Categories: information retrieval

Notes on Chinese Web Data Extraction in Java(part 2)

October 26, 2010 Leave a comment

2. Parsing a HTML Page

There are a lot of choices when trying to parse a HTML page. For a complete list of all possible parsers, you can search from google for query “html parser”. Basically, there are two different ways to parse a HTML page – parse with an embeded parser and parse with a local web browser.

For the first method, you can write your own HTML parser or using some libraries from the internet, like HTML Parser, JTidy, NekoHTML, etc. These parsers simply parse the content of the HTML page using the encoding you provided and correct the syntax error of the HTML tags. You can output the parsed HTML page or get the parsed DOM tree. You can directly manipulate the DOM tree or convert this tree into your own memory model. This kind of parser is usually fast but not robust. I’ve tried the previous three parsers and I would recommend to use the HTML Parser.

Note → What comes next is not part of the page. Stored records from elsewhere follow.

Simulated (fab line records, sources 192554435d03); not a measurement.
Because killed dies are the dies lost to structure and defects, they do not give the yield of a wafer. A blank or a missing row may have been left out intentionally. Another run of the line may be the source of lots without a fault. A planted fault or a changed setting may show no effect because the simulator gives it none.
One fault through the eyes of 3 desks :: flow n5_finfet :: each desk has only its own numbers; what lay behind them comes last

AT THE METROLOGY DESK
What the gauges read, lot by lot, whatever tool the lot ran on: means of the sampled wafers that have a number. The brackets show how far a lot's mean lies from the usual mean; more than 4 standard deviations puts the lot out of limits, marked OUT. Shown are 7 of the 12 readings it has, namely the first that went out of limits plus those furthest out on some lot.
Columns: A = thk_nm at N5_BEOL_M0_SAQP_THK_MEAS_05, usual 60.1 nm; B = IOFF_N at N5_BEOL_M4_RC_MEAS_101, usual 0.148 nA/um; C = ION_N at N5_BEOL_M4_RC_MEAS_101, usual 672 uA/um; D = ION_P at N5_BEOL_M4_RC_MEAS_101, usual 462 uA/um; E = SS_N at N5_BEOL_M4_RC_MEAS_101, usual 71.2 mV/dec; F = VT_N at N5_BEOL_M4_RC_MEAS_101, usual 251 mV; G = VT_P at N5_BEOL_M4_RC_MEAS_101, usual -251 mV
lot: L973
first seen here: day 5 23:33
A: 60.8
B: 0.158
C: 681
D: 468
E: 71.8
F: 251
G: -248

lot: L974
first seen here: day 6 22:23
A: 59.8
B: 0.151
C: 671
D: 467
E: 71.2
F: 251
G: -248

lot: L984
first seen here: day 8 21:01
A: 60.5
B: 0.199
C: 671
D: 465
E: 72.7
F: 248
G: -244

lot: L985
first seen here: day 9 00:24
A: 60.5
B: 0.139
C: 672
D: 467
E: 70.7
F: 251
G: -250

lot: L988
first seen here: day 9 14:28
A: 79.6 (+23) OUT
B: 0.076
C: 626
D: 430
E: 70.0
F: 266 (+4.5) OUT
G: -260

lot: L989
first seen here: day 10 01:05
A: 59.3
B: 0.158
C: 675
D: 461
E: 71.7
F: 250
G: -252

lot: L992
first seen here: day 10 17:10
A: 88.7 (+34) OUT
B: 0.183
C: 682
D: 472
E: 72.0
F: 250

For the second method, you may choose to use the JDesktop Integration Components (JDIC) or the Standard Widget Toolkit (SWT). Both methods provide a way to access the local web browser(IE and firefox). For SWT, you can use XULRunner even if you don’t have web browser installed. XULRunner is a Mozilla runtime package that can be used to bootstrap XUL + XPCOM applications that are as rich as Firefox and Thunderbird. As the web page is resolved using the local web browser, all the resources used by the page (like styles and images) are loaded from the remote server and the javascript inside the page is also executed. The time needed to parse a page is much longer than that of the first method. But, this method is extremely robust and the resolve quality is extremely high. What you get after the parsing is exactly the same as you browse the page from a web browser. This character is especially important when you try to extract data from web pages mainly generated by javascript. The first method will not work under this situation. This method is also easy to use. Simply create an instance of the local browser and pass the target url to the browser, the browser will provide a parsed DOM tree or the parsed document. A small problem of this method is that the parsed web page uses the original encoding. So you still have to detect the encoding of the web page and convert the page into your project encoding.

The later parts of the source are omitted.